The US 7th Fleet said the USS Port Royal, a Ticonderoga-class guided-missile cruiser, sailed near Taiwan “in accordance with international law”.
The US Navy and its allies conduct regular freedom of navigation patrols around Taiwan, a self-ruling democracy which China claims as its own.
Chinese People’s Liberation Army Eastern Theater Command said that it shadowed the US cruiser on Tuesday, according to state media, and accused the US of showing support for “Taiwan independence secessionist forces”.
The Eastern Theater Command made similar statements at the end of April after the US Navy sailed another warship through the 180-kilometre-wide Taiwan Strait.
The drill appears to be the latest in a tit-for-tat exchange with Beijing, said Michael Mazza, a non-resident fellow at the American Enterprise Institute, although not yet reason to worry.
“I think these interactions are becoming the new normal – frequent moments of somewhat heightened tension, but nothing all that dangerous,” he told Al Jazeera.
The PLA has, meanwhile, been engaged in its own military drills.
On Friday, Beijing sent 18 warplanes into Taiwan’s air defense identification zone, an area of land and sea around southern China and Taiwan monitored by Taiwan’s military.
It was the biggest sortie since January 23, when Beijing sent 39 planes.
On Tuesday, the PLA flew 100 sorties from its Liaoning aircraft carrier, stationed off the coast of Okinawa, a Japanese island that lies to the north of Taiwan and which is also home to a US military base.
The PLA was probably testing the capability of the Liaoning and how fast aircraft can take off and land, said Liao “Kitsch” Yen-fan, a military and cyber-affairs consultant for Doublethink Lab in Taiwan.
“They’re testing out the endurance and capacity, and the last few cruises were testing things such as underway replenishment and endurance,” he said, in order to optimize performance.

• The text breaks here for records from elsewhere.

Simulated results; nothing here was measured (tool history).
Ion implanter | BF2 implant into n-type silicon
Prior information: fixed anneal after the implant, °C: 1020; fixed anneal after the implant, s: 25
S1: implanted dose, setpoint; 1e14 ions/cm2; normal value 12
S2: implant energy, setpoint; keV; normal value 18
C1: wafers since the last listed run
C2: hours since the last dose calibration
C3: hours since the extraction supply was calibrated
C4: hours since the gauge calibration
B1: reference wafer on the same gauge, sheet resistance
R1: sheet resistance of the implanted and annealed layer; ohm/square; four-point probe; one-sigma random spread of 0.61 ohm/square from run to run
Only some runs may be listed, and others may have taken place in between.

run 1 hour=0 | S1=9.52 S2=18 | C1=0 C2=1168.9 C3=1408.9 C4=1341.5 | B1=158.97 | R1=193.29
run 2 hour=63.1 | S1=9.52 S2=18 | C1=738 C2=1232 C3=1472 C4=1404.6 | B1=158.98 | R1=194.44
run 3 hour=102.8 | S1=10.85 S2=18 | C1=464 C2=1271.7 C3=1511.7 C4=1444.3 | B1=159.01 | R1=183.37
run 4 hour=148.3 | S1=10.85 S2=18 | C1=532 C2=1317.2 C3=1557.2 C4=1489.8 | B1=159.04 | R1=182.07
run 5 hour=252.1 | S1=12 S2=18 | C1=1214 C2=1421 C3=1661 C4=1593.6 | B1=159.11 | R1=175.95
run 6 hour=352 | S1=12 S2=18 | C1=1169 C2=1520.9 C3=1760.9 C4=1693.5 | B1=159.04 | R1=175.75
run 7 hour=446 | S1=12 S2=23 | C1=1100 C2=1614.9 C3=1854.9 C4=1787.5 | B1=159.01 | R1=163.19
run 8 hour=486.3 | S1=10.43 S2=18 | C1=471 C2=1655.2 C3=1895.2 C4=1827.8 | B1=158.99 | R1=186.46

But the Liaoning test carried a political meaning as well, he said, after the US State Department also angered Beijing by changing the language about Taiwan on its official website this week.
The website previously stated that the US does not support Taiwan’s independence and acknowledged there is “one China” made up of both China and Taiwan. In its place, it simply refers to Taiwan as a close ally in Asia.
The policy has long been seen as a workaround to the disputed political status of Taiwan, whose formal name is the Republic of China, although it has all but dropped claims to represent China since its transition to democracy in the 1990s.
While largely symbolic, dropping these references is the latest show of support for Taiwan by the US. Under President Donald Trump and now President Joe Biden both sides have grown closer, and the change is reflected in more vocal support as well as arms sales.